Following strong rumours last week, BMW Group chairman Dr Norbert Reithofer confirmed the company would invest US$1 billion ($1.08 billion) into its Spartanburg plant in South Carolina, USA, to build the new flagship SUV.
“Plant Spartanburg was built to enhance and expand the BMW line-up, underscoring the BMW Group commitment to the United States" Reithofer said.
The BMW X7 will be a size larger than the X5 (pictured) and will rival models such as the Mercedes-Benz GL-Class and the Range Rover. The X7 will sit on an enlarged version of the platform underpinning the X5, mirroring the strategy employed by Mercedes with the GL and the smaller ML. It will come standard with seven seats, featuring a larger cabin and a longer rear overhang.

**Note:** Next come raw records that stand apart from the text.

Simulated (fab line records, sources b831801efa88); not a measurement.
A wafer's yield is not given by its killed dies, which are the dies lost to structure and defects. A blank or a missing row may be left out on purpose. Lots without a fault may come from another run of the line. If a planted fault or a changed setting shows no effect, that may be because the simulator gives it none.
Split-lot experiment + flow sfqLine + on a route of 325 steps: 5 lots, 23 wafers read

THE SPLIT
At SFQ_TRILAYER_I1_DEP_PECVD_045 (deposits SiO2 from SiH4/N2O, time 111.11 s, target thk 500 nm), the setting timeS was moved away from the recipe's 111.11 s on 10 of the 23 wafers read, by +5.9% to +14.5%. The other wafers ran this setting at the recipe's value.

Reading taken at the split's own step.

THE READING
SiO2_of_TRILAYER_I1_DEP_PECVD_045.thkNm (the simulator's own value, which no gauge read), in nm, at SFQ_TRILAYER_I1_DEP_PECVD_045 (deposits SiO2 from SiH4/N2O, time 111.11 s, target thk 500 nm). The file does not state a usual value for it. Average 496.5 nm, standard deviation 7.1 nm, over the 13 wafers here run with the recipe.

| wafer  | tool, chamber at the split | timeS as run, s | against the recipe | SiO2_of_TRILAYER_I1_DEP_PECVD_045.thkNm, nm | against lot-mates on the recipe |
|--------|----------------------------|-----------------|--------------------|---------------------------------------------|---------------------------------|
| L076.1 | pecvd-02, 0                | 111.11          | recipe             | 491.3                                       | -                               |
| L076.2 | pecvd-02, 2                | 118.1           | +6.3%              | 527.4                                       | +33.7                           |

Unlike the X5, which is available with four-cylinder engines and in rear-wheel-drive configuration, the X7 is expected to be offered exclusively with six- and eight-cylinder engines and in all-wheel-drive only, emphasising its flagship status. Plug-in hybrid technology will also feature in some variants.
BMW Australia corporate communications general manager Lenore Fletcher told CarAdvice the local division was "absolutely" interested in the all-new model.
"Australians love their SUVs and we already have huge success in this market with our X vehicles – the X1, X3, X5 and X6 – and we are expecting a great reception for our all-new X4 when it arrives in the third quarter of this year," Fletcher said.
"You can rest assured that if the X7 is available in the right configuration for this market, it will be a vehicle that we will be very interested in."
The X7 announcement coincides with the car maker’s celebration of 20 years of production at Spartanburg. BMW plans to boost annual production at the plant by 50 per cent to 450,000 vehicles by 2016 with the introduction of the new model, as well as increase its workforce by 10 per cent to 8800 employees. The expansion will give Spartanburg the largest production capacity of any plant in BMW’s global production network.